Watch: Mayawati sacks Akash Anand again: Political gamble or party crisis?

Declining vote share

Mayawati’s decision to sack her heir-apparent and nephew Akash Anand as the party’s national coordinator a second time within a year and, subsequently, expel him from the party has come at a time when the BSP is at rock bottom. The over 20 per cent vote share her party steadily commanded in UP between the 1990s and 2012 when she lost the UP polls, after her only stint as CM with an absolute majority, has been on a tailspin.

From the all-time high of a 30.43 per cent vote share in the 2007 UP elections which gave Mayawati, then a former CM of three unstable tenures in different coalitions, her first five-year stint in power with 206 seats, the BSP’s vote share dropped to 25.91 per cent in the 2012 polls and then to 22.23 per cent in 2017, before crashing down in 2022 to just 12.88 per cent.

An even bigger blow came two years later with the Lok Sabha polls when the BSP polled just over nine per cent votes and drew a blank across the 80 seats of UP.

Also read: By sacking 'heir apparent' Akash, Mayawati may have dealt a suicidal blow to BSP

Dalit vote bank 'up for grabs'

The 2022 UP polls and the Lok Sabha elections of last year broke the impression that the state’s Dalits were Behenji’s unwavering voters; undeterred by the BSP’s electoral triumphs and defeats. The 2022 results had many political commentators concluding that the non-Jatav Dalit communities, who comprise just short of half of UP’s total Dalit population, had drifted away to the BJP and the SP, given the aggressive outreach these parties made towards them as opposed to the BSP supremo’s palpable political inertia.

That the 2024 Lok Sabha polls saw the BSP’s vote share slip to 9.39 per cent has since strengthened this perception of the non-Jatavs deserting Mayawati. The more ominous projection for Mayawati from the 2024 results, however, is that even her own community of Jatavs, comprising an estimated 11.5 per cent of UP’s total population or over half the state’s Dalit population, was now losing faith in her ability to provide them political patronage.

Dalit activists and political commentators as well as Behenji’s own fellow travellers from the Bahujan movement believe that her decision to expel Akash from the party at a time when BSP’s cadre was desperately looking forward to an aggressive, young and educated leadership could now put the entire Dalit vote bank of UP – Jatavs and non Jatavs alike – “up for grabs” for her rivals.

“So far, whether it is the Congress, the BJP or the SP, all of them thought Jatavs won’t leave the BSP and so they focussed on other Dalit communities like Pasis, Koris, Dhobi, etc., but the way Mayawati has been acting, Jatavs will also start moving away from BSP now... the entire Dalit vote bank is up for grabs,” Ram Kumar, co-founder of Dynamic Action Group (DAG), a collective of nearly five dozen UP-based Dalit rights NGOs, tells The Federal.

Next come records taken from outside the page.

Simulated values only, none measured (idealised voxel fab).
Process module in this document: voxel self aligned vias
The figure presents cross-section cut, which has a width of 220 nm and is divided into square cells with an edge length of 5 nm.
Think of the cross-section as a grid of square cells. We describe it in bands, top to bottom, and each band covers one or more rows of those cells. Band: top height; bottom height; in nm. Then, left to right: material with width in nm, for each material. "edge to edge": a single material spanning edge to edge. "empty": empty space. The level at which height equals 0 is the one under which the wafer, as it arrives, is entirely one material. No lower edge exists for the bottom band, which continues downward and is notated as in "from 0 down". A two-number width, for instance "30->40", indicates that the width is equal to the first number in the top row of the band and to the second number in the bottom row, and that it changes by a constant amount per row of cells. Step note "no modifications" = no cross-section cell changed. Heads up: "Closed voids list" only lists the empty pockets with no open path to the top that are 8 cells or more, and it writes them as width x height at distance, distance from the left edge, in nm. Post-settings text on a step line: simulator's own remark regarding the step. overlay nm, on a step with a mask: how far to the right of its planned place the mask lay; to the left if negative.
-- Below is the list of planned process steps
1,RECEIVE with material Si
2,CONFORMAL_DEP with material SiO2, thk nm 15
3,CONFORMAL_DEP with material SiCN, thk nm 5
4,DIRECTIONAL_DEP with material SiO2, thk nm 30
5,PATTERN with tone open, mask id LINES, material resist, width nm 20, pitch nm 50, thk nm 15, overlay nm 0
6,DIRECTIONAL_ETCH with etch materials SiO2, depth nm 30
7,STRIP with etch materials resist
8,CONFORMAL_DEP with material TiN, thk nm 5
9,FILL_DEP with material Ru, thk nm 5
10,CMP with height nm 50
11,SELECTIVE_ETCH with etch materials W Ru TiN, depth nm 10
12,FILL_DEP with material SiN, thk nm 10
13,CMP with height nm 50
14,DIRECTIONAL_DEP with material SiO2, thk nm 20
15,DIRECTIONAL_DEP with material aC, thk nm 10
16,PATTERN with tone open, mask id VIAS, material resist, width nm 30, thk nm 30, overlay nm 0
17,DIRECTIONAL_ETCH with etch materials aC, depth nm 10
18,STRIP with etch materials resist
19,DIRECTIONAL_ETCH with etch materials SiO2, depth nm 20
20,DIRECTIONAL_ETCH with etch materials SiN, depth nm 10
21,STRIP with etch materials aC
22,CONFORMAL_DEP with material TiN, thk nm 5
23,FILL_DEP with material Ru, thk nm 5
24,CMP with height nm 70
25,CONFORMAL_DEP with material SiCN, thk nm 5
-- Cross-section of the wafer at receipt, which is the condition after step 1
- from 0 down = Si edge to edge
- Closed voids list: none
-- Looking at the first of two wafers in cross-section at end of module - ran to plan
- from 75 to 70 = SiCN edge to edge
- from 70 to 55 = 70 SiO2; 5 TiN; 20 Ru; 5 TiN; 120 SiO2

Watch: Mayawati vs Rahul: Is India's Opposition crumbling?

Ray of hope

Kumar, who also belongs to a Jatav sub-caste, says while there is still “immense respect for Mayawati among Jatavs” the community is also getting “increasingly disillusioned” with the BSP chief’s steering of her party. “When Akash, began campaigning during the Lok Sabha elections, the community saw a ray of hope; they liked his aggression and his frankness in admitting the present BSP’s shortcomings... his expulsion from the party snatches away that hope not just because he was a promising young leader but more so since there is no sign from Behenji that she will herself take charge, meet people directly and lead the movement from the front,” Kumar said.

Mayawati’s decision to appoint her younger brother and Akash’s father Anand Kumar and party veteran Ramji Gautam as the new national coordinators for the party hasn’t enthused her cadre either.

“Neither of them have any political capital of their own; if they visit a Dalit basti alone, people won’t even know who they are,” a former BSP MP who once handled the party’s outreach programmes in eastern UP told The Federal.

Dalit support for granted

The MP added, “Behenji doesn’t realise that she cannot go on taking Dalit support for granted... these are not the times of Kanshi Ram (BSP founder) or the early phase of her own leadership of the movement when Dalits would just see the elephant (BSP’s party symbol) and vote because they felt yeh apni party hai or because a Dalit ki beti has asked for their vote. Now they want to know what a party will do for them.”

Further, he added, “We understand Dalits voting for the BJP because it is in power and can promise so many things but they are also voting for SP and Congress because when BJP does something anti-Dalit, SP and Congress leaders speak up... Behenji keeps quiet and she has sacked the one party leader (Akash) who was actually speaking up on these issues so why should the community keep rallying behind her”.

Interestingly, conversations around which parties stand to gain from the visible emasculation of the BSP throw up names of the usual suspects – the BJP, Akhilesh Yadav’s SP and the Congress – and not that of Mayawati’s fellow Jatav and Azad Samaj Party chief Chandrashekhar Azad who made an impressive debut as the Lok Sabha MP from Nagina last June.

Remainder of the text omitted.